On October 25, 2010, the U.S. Court of Appeals for the Second Circuit affirmed the dismissal of a claim under the whistleblower protection provisions in Section 806 of the Sarbanes-Oxley Act (SOX) pursuant to Rule 12(b)(6). Vodopia v. Koninklijke Philips Electronics, N.V. (Case No. 09-cv-4767). The court found that an in-house patent attorney’s complaints relating to alleged fraud on the Patent Office and the potential invalidity of valuable patents owned by the employer did not constitute protected activity because he lacked a reasonable belief that he was reporting a fraud upon shareholders.

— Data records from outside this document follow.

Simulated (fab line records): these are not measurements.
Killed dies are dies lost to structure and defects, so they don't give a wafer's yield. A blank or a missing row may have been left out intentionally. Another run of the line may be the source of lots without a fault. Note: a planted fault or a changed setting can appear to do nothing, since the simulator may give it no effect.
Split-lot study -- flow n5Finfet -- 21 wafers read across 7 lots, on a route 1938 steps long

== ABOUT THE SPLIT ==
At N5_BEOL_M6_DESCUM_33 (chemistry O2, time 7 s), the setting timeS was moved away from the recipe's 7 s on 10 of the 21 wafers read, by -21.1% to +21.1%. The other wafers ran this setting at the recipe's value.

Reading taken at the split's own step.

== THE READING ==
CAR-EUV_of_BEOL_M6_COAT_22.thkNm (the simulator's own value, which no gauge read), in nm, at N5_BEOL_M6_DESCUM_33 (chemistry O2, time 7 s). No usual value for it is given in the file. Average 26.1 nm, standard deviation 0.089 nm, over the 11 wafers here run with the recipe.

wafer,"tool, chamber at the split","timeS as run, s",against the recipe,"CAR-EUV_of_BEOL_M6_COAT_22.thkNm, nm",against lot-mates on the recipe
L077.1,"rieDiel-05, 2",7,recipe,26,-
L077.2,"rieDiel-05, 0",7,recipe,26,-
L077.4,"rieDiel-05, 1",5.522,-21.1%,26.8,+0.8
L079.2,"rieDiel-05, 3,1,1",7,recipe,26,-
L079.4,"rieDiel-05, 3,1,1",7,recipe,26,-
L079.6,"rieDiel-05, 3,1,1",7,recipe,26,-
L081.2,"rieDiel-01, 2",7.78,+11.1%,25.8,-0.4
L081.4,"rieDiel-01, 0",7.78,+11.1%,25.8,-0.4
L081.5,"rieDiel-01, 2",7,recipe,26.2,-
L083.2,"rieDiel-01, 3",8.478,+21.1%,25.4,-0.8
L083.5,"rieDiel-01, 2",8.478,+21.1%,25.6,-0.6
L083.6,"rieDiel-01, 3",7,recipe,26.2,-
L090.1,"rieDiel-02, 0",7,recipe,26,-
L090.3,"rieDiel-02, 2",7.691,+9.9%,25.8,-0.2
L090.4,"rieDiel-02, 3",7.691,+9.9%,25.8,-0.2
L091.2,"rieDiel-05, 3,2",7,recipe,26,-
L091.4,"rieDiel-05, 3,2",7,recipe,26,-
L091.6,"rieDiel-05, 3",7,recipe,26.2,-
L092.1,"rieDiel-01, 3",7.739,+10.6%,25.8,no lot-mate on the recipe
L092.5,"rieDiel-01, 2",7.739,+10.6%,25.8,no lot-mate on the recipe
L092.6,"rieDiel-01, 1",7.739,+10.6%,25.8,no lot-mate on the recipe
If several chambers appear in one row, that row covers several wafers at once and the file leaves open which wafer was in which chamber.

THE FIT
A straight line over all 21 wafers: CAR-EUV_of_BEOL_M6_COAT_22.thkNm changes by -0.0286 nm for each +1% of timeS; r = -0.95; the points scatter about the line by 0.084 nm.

In Vodopia, the plaintiff claimed he was discharged for complaining that a fraud on the Patent Office resulted in the invalidation of company patents assigned a value of $50 million. The U.S. District Court for the Southern District of New York dismissed his complaint pursuant to Rule 12(b)(6), finding that the plaintiff failed to allege actionable protected activity under Section 806 of SOX. On appeal, the plaintiff argued that he appropriately alleged protected activity by asserting that the company committed a fraud upon shareholders by “knowingly assigning an eight figure value to worthless patents.”

The Second Circuit affirmed the district court’s order of dismissal, embracing the standards the Supreme Court articulated in Bell Atlantic Corp. v. Twombly and Ashcroft v. Iqbal. The court first observed that the complaint allegations center on the plaintiff’s concern that the patents were invalid, not the value that company assigned to them. The court then stressed that the plaintiff failed to allege that he reasonably believed he was reporting potential securities fraud, as opposed to patentrelated misconduct. In this regard, the court noted that the plaintiff did not allege that the $50 million value assigned to the patents was reported to the public or shareholders, or that this item would have been included in any public reporting or disclosures that could have misled investors.

This decision is valuable to employers defending SOX claims where plaintiffs claim they engaged in protected activity by complaining of issues that do not “definitely and specifically” relate to securities law violations or categories of fraud exhaustively identified in Section 806. As this case illustrates, an employee cannot demonstrate that he or she complained of a securities law violation under the rubric of Section 806 simply by pointing to conduct relating to the value a company assigns to assets where the assets are not reported to the public or shareholders. This is consistent with the Administrative Review Board’s pronouncement that “[a] mere possibility that a challenged practice could adversely affect the financial condition of a corporation, and that the effect on the financial condition could in turn be intentionally withheld from investors, is not enough.” Robinson v. Morgan Stanley, Case No. 07-070 (ARB Jan. 10, 2010).

Vodopia also is noteworthy because it shows that courts may be willing to address the question of whether a plaintiff alleging that his or her employer violated securities laws or engaged in one of the categories of fraud listed in Section 806 had an objectively reasonable belief through an application of the Twombly/Iqbal standard. Indeed, this decision may encourage employers to explore opportunities to seek early dismissals in SOX whistleblower cases pursuant to Rule 12(b)(6).